Why is the U.S. natural gas price rising today?
That was the question Rigzone asked Phil Flynn, a senior market analyst at the PRICE Futures Group, in an exclusive interview on Friday.
In response, Flynn told Rigzone that Thursday’s natural gas injection “was right in line” and added that “now we are getting forecasts indicating colder conditions for late October and early November”, which he outlined “have led to increased purchasing activity in major U.S. regions, including the Midwest and Northeast”.
“We saw initial weather models suggested a return of warmer temperatures, momentarily dampening the rally. Subsequent projections of below-normal temperatures have renewed bullish market sentiment,” Flynn added.

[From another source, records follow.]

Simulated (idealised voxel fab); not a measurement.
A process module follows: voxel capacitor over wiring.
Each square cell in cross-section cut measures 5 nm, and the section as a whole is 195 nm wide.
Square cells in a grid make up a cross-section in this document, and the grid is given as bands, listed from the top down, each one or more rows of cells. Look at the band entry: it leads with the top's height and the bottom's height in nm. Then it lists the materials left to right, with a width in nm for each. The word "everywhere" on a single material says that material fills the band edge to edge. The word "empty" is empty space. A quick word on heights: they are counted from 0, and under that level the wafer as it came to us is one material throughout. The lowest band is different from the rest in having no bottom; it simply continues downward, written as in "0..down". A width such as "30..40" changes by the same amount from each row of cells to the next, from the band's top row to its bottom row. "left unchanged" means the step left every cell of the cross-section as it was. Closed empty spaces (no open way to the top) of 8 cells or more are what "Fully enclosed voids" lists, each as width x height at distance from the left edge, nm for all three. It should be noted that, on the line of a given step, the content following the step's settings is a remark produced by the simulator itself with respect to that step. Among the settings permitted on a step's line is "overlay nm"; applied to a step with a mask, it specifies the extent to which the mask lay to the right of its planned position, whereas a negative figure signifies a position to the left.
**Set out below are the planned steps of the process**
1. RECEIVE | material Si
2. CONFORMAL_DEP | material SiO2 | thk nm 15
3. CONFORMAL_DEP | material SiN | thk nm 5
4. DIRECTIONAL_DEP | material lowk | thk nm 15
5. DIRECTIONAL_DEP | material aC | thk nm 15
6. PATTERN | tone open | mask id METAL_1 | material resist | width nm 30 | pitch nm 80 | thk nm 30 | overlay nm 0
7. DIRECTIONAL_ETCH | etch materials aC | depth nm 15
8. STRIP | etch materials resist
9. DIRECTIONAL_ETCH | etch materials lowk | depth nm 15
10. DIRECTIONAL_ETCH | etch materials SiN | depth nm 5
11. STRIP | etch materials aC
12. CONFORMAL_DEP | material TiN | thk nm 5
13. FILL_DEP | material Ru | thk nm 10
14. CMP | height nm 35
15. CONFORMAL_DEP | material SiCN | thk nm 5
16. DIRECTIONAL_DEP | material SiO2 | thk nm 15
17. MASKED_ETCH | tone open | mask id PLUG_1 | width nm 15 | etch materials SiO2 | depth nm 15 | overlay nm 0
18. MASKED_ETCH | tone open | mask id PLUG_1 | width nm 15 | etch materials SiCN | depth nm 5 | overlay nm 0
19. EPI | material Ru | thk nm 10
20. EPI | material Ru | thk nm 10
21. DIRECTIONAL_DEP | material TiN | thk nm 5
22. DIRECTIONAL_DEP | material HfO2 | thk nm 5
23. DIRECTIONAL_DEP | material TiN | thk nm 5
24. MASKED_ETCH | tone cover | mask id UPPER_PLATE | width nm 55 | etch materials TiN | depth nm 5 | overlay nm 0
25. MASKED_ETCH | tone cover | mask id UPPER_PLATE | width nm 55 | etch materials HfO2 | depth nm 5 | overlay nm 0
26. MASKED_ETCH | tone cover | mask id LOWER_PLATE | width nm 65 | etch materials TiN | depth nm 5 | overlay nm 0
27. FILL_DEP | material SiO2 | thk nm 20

“This trend is consistent with global developments. Cold weather across Europe and Asia is reducing inventories, with European stocks declining by 11 percent since early October and supporting elevated benchmark prices such as Henry Hub,” he continued.
In its latest weekly natural gas storage report, which was released on Thursday and included data for the week ending October 24, the U.S. Energy Information Administration (EIA) noted that working gas in storage was 3,882 billion cubic feet as of October 24, according to its estimates.
“This represents a net increase of 74 billion cubic feet from the previous week,” the EIA said in that report.
“Stocks were 29 billion cubic feet higher than last year at this time and 171 billion cubic feet above the five-year average of 3,711 billion cubic feet. At 3,882 billion cubic feet, total working gas is within the five-year historical range,” it added.
When he was asked why the U.S. natural gas price is rising today in a separate exclusive interview on Friday, Art Hogan, Chief Market Strategist at B. Riley Wealth, pointed out that “U.S. natural gas futures successfully tested the important support level of $3.27 earlier this week and now has risen past $4.1 per MMBtu [million British thermal units], the highest in seven months”.
“Expectations of colder weather in the U.S. ahead of the winter supported demand for gas-intensive heating. Meanwhile, the average flow of gas to the eight big U.S. LNG export plants were at 16.5 billion cubic feet per day in October, well above the 15.7 billion cubic feet per day from the previous month to set up a fresh record ahead of the turn of the month,” he added.
Hogan went on to state that “high LNG flows were aligned with added demand from Europe as the gradual shun of Russian gas coincided with lower stocks in gas trading hubs, while the U.S. Presidential administration pressed for pledges of U.S. energy imports for Asian countries negotiating trade deals”.
In an EBW Analytics Group report sent to Rigzone by the EBW team on Friday, Eli Rubin, an energy analyst at the company, said the December natural gas contract “is nearing technical resistance at the 100-day moving average of $4.13 per MMBtu for the first time since June, with the market transitioning away from storage oversupply fears toward a robust structural winter narrative”.
“Fundamentally, though, the near to medium term remains very well supplied,” Rubin said in that report.
Rubin highlighted in this report that “daily LNG is skyrocketing, with early-cycle nominations smashing record highs by 0.6 billion cubic feet per day”.
“Strong Gulf Coast demand drove Henry Hub spot prices to $3.45 per MMBtu – the highest level since mid-July,” he added.
In the report, Rubin went on to state that “December contract strength, despite this week’s 25 billion cubic foot bearish weather shift and storage on track to surpass 3,950 billion cubic feet, signals upside momentum – and risks that early-winter optimism may exceed fundamentals”.
“While higher supply and technical resistance may slow upside … momentum appears quite strong into November,” he said.